How much credence should we give to data observed in the past, compared to data observed in (or close to) the present? Should every season be treated equally, or should we discount (i.e. down-weight) or even neglect seasons long in the past?

We know, in particular, that the players listed to play in each team vary from season to season, e.g. due to older players retiring, or under-performing players being dropped and younger (but possibly more inexperienced) players being drafted in their place. Even on a match-by-match basis within a given season, some team players will be selected to play, and others will not (due to injury, inexperience, availability, etc.). Thus, should team A in season $X$ be treated as being the same team A in season $Y$? If not, could we even model the differences?

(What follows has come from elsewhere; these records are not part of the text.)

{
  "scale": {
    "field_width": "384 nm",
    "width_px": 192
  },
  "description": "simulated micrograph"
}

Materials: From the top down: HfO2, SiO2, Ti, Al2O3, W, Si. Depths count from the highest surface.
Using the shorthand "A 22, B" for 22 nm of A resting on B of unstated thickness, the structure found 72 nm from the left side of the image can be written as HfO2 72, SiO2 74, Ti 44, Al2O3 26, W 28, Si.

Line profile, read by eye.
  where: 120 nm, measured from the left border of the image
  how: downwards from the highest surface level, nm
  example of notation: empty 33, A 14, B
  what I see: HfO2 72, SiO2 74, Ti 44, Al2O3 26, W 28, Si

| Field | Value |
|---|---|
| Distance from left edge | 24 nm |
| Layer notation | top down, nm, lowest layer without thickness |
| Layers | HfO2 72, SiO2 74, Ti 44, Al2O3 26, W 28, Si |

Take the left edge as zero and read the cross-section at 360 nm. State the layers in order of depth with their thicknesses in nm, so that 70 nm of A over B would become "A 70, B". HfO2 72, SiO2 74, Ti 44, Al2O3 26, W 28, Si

Empirically, it turns out that treating all past seasons equally seems to lead to a degredation in the accuracy of predicting the current season, compared to, say, using just the results of the previous season. As discussed above, we might expect that the player list of last year's team (say, for some team A) is similar to the current year's list. However, the player list in the year before that will be less similar, and the dissimilarity will increase the further one looks into the past.
Consequently, it should not be suprising that the match results for past seasons might be misleading for the current season. 

However, there is a counter-argument that must be considered. If we assume that there exists some time-independent, underlying ability of a team, then there might be a reversion-to-the-mean effect that is revealed by averaging over all past seasons. In other words, a team might have good seasons and bad seasons, but on average will have an 'average' season.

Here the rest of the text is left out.